Data Lake storage

Data Lake storage leverages the security and high-availability guarantees from the cloud provider, allowing Data Lakes to regenerate hosts as needed, without data loss and with little or no downtime for workload services.

Data Lake storage is designed to reside in external storage locations separate from the hosts running the Data Lake services. This configuration protects CDP workloads from data loss should one or all of the Data Lake nodes fail. New hosts created in the Data Lake repair process are re-attached to the persistent data storage and Data Lake services return to normal.

The following table provides links to information from cloud providers about the service level guarantees they provide for each storage type.

AWS Azure GCP Component Storage Content

Amazon RDS

See Automated backups, snapshots, and automatic host replacement.
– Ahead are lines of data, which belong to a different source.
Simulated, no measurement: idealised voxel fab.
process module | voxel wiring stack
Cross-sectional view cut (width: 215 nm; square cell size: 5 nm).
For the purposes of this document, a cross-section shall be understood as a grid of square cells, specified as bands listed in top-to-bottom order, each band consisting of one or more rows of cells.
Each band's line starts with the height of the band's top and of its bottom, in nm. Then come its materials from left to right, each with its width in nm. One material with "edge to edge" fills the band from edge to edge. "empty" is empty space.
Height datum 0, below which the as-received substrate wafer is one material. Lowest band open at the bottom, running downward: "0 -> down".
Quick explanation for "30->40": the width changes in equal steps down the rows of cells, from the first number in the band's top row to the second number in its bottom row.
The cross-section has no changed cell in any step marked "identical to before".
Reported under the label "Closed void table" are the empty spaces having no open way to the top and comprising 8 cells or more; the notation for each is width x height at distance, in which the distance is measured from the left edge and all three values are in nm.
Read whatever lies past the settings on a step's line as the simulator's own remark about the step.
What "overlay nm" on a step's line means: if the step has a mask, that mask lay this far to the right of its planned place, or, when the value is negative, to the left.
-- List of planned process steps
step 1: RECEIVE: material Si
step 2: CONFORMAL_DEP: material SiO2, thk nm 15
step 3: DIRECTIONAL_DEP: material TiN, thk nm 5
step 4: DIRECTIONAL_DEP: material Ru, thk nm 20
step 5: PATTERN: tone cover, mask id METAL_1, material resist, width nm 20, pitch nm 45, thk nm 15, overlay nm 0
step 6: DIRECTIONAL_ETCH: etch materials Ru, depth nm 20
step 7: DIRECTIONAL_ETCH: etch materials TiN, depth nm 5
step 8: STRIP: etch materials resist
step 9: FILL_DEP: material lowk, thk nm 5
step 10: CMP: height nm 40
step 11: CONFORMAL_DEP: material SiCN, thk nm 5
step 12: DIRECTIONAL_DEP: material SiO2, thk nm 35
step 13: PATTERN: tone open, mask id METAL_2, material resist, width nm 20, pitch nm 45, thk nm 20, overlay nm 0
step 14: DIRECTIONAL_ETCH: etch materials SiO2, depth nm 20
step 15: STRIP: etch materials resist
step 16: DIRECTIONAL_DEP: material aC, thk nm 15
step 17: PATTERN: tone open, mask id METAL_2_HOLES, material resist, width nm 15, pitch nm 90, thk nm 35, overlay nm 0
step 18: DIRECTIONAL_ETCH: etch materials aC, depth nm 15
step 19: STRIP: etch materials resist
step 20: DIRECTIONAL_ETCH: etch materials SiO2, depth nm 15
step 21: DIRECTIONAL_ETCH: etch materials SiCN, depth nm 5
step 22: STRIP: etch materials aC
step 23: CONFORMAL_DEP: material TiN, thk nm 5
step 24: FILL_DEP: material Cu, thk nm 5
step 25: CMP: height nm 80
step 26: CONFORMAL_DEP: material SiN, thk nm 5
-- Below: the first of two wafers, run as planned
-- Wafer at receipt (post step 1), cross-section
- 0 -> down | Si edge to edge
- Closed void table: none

Azure Database for PostgreSQL

See Availability guarantees.

Google Cloud SQL

See Cloud SQL.

HMS SQL catalog

Ranger policy data

Cloudera Manager metadata

Amazon S3

See Availability and durability guarantees.

Azure Disk Storage

See Resiliency and disaster recovery protections.

Google Cloud Storage

See Google Cloud Storage.

Ranger audits

Component logs

HMS /warehouse directories

Amazon EBS

See Availability and durability levels.

Azure Managed Disks

See Availability and durability levels.

Google Persistent Disk

See Persistent Disk.

Atlas search index (Solr)

Kafka data (to support Atlas)

Zookeeper metadata

Data Lake storage is created when a Data Lake is instantiated for an environment. When an environment is no longer needed and is terminated, the corresponding Data Lake is terminated and the external storage is cleaned up.

Data Lake storage persists through a Data Lake repair cycle; new hosts created in the repair are re-attached to the storage locations.